HOST Almanac: STR identifies P&L winners and losers
HOST Almanac: STR identifies P&L winners and losers
30 AUGUST 2016 8:39 AM

This year’s update of the HOST Almanac reports which areas in the hotel industry did well (inflation-adjusted profits) and which ones didn’t (property taxes).

BROOMFIELD, Colorado—In late-May, STR, parent company of HNN, released the 2016 HOST Almanac, which includes same-store income statement data for approximately 5,000 hotels across the nation. We summarized our findings of national profitability in our news release at that time.

The two most significant data points were the 5.1% increase in revenues and 7.1% increase in gross operating profit for 2015. In examining the data in more detail, there are some interesting trends when looking at specific line items that we collect. Here are some of the biggest year-over-year winners and losers from an owner’s perspective for 2015.

Inflation-adjusted profits—winner

2015 U.S. profits surpassed the previous peak in 2007 on an inflation-adjusted basis. In fact, 2015 profits were greater than every other since 1990, except for 2000. The 2015 profits of $14,964 per available room were more than $2,500 per available room greater than the inflation-adjusted, long-term historical average.

Other F&B revenue—winner?
Other food-and-beverage revenue grew 20.2% in 2015 for our same-store sample. Other F&B revenue primarily consists of meeting space rentals, audiovisual services and rental and F&B-related service charges.

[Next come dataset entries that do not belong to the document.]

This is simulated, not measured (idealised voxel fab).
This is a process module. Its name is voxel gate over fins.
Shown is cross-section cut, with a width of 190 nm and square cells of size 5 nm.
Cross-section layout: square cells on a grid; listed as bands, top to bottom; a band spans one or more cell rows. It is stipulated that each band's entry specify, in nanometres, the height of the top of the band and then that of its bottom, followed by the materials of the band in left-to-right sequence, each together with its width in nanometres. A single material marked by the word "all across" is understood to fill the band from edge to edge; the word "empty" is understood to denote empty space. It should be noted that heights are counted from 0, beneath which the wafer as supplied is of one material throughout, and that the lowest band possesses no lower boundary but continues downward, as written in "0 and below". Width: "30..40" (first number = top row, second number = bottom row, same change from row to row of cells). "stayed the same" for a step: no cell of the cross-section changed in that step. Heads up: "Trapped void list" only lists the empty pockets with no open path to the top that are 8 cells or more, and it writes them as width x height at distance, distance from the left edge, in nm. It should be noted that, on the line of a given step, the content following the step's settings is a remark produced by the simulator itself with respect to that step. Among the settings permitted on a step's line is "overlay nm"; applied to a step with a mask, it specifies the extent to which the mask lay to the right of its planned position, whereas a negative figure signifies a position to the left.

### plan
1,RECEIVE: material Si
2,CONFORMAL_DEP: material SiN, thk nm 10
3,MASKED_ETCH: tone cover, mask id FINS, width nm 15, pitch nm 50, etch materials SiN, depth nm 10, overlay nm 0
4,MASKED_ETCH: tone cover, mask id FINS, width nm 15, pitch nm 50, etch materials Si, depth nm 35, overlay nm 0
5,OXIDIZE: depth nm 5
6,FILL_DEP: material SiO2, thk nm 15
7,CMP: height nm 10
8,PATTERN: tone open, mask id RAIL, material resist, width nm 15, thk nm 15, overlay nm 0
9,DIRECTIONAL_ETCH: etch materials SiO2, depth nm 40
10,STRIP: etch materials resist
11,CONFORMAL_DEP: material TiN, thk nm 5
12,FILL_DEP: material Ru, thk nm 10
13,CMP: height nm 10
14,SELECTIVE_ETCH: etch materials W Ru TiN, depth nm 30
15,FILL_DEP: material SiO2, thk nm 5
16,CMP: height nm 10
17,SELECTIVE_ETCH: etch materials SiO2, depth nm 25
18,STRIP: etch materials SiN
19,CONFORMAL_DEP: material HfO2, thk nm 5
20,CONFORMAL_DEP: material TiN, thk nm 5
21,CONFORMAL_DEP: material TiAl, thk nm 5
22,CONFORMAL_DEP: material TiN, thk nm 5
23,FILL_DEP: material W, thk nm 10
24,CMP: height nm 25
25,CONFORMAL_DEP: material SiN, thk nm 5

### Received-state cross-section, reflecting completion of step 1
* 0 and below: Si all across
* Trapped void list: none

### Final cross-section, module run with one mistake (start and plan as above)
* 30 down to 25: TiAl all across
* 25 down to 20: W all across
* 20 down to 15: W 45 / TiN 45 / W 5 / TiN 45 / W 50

This revenue category is closely aligned with banquet and catering operations and group business. In 2014, these revenues increased as group business bounced back to pre-recession levels. In 2015, these revenues are heavily affected by the 11th edition Uniform System of Accounts for the Lodging Industry changes. The new USALI requires all service charges for the F&B department to be reported as revenues, and the associated expense is then included in F&B expenses, and the impact is apparent, particularly for full-service hotels.

Other operated department revenues—loser
Other operated department revenues actually decreased in 2015 (-5.5%). This category includes revenues from spa, golf, parking and other ancillary operations. This department was down partially due to losing some resort fee revenue, which is now included in miscellaneous income based on the 11th edition USALI. Big-box hotels also negatively affected these revenues, as some significantly scaled back their other department operations.

Miscellaneous income—winner
Miscellaneous income increased 28% in 2015, which was the greatest revenue increase. This category is, of course, the smallest percentage of revenues, contributing only 2.4% of total revenues for this same-store set of hotels.

Miscellaneous income includes revenues for anything that doesn’t have any direct expenses. This includes items such as attrition fees, cancellation fees, commissions from third parties, guest laundry and dry cleaning, and any leased retail or restaurants on-site. The majority of the increased revenues in miscellaneous income came from resort fees this year. The 11th edition USALI requires resort fees are now required to be included in miscellaneous income, rather than included in rooms revenues or other departments. These fees are significant for many hotels, especially those in resort destinations, and this ancillary income greatly affected miscellaneous income overall.

Marketing expense realized an 8.6% increase in 2015. Marketing expense also includes franchise fees, which increased 9% in 2015. While an 8.6% increase was the largest expense increase, marketing expense is spent to increase or maintain room demand and revenues, so this is certainly not a bad use of dollars.

Utility expense was an interesting category this year because it actually decreased from last year. Utility expense is considered a variable expense, which typically increases along with occupancy. While occupancy increased again, utility costs decreased. This decrease is clearly related to lower prices in the energy sector.

Property taxes—loser
Property taxes were the expense with the second most growth in 2015. Property taxes are considered a fixed expense, so you wouldn’t expect much growth year-to-year. Of course, many hoteliers were able to appeal their property tax assessments in 2009 through 2012, when revenues were way down. For many areas, reassessments only take place every two or three years, so it looks like this expense is beginning to catch back up with the revenue gains made in the past several years.

Insurance was another interesting category this year, in that it decreased 3.6% in 2015. Insurance is also a fixed expense, so you don’t expect much year-over-year change. It was relatively flat in 2014 as well, so this expense has been well-controlled by hoteliers in recent years.

Other notables

Upper midscale converts revenue increases into profit gains—winner
The big winner this year in terms of profit growth were upper midscale hotels with 8.4% gross operating profit growth. Upper midscale hotels achieved a 5.9% increase in total revenues, while also turning that revenue increase into even greater profit gains. The luxury class illustrated the lowest revenue and GOP gains this year, 4.9% and 6%, respectively.

Resort locations illustrate strong GOP growth—winner
Hotels included in STR’s resort location type—as opposed to urban, suburban, airport, etc.—illustrated strong profit growth in 2015. While total revenues in this segment grew 6%, GOP grew 9.9%. Modest growth in rooms, administrative and general, and property operations and maintenance expense certainly helped in this segment, but so did a 6.3% decrease in utility expense.